WASHINGTON -- If there's anything that will prompt District of Columbia Council members to act fast on something, it's a sudden inundation of angry emails and phone calls to their offices.
Heading into Tuesday's council breakfast, members grumbled about the flood of emails that had come into their offices in support of Uber, the popular app-enabled town car service that has run into trouble in recent months with city regulators.
As DCist lays out in full detail, Uber decried an amendment proposed by Mary Cheh (D-Ward 3) that the car service said was being pushed as a measure to stifle its business.
On Monday night, Uber urged its loyal users to contact members of the D.C. Council to stop Cheh's amendment. It worked. Cheh, according to DCist, withdrew her amendment after an intense barrage of constituent communication.
As DCist reported, "several members mentioned that since [Uber CEO Travis] Kalanick's email went out, they were inundated with impassioned emails from Uber customers. Jack Evans (D-Ward 2) said he has received more than 5,000 notes."
It's not a new political tactic. Councilmembers have backpedaled or shifted course plenty of times before on controversial issues when their inboxes start overflowing.
In 2010, councilmembers working on the city budget were flooded with thousands of emails from health club and yoga enthusiasts after word spread about a proposal to tax health club memberships.
During the same budget cycle, public transit supporters flooded the D.C. Council with pleas not to cut funding for the H Street-Benning Road streetcar line. Within hours of an intense campaign organized by Greater Greater Washington, then-D.C. Council Chairman Vincent Gray (D), who was running for mayor, reversed his stance and found a new way to fund the streetcar program.
UPDATE, 4:15 p.m. Councilmember Jack Evans (D-Ward 2) introduced an amendment to taxi reform legislation "which explicitly allows Uber to continue to operate legally in the District without newly proposed price controls." The measure, co-sponsored by Michael Brown (I-At-Large) and Tommy Wells (D-Ward 6), passed, according to Evans' office.
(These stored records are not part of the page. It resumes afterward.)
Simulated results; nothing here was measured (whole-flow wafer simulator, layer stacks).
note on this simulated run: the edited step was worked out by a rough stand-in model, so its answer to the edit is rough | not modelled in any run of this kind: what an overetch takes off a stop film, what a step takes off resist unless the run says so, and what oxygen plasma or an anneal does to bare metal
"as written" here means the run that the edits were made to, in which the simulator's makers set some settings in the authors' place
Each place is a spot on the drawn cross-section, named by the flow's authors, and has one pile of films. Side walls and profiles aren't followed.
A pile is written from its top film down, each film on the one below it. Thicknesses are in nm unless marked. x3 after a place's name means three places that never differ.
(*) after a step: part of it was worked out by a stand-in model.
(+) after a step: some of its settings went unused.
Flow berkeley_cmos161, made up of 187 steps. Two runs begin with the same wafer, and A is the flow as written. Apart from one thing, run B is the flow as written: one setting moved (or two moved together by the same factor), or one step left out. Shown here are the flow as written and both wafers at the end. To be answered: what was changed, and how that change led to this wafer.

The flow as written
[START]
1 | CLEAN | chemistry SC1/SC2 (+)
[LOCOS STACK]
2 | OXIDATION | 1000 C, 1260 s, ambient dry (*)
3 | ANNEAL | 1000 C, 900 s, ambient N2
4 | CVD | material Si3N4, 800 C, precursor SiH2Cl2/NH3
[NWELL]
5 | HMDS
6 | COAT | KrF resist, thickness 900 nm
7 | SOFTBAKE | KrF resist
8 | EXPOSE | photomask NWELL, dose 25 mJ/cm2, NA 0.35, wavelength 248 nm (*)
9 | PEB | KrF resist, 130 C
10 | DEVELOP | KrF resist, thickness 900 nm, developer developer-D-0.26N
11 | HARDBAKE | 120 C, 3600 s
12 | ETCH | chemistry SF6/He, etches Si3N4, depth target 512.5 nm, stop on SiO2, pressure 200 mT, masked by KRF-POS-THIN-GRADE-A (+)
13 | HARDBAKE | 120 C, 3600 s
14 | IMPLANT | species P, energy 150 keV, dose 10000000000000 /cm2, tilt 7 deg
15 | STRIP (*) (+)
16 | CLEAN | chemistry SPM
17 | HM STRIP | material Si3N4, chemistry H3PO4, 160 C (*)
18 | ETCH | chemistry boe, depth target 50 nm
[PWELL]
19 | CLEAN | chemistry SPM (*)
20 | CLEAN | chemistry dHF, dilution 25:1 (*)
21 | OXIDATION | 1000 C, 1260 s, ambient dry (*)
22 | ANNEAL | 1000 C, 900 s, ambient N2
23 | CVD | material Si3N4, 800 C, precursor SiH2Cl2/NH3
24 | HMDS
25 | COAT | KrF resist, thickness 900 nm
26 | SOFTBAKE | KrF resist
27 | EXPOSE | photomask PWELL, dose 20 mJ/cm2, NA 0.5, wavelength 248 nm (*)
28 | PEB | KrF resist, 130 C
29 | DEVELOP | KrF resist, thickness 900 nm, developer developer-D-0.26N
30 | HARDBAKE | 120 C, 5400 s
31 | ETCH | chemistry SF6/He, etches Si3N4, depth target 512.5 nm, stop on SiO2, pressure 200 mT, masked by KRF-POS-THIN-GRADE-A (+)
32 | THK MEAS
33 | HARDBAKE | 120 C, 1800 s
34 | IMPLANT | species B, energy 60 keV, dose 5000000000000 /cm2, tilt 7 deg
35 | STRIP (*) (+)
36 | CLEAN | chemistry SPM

“The Council must do all it can to support alternative transportation options in the District,” Evans said in a statement. “Uber offers an innovative service to all areas of the city, including those often underserved, and we should encourage and support them. It is also important to study the full landscape of transportation options, including taxis, and I am pleased that Councilmember Cheh is planning an additional hearing in the fall.”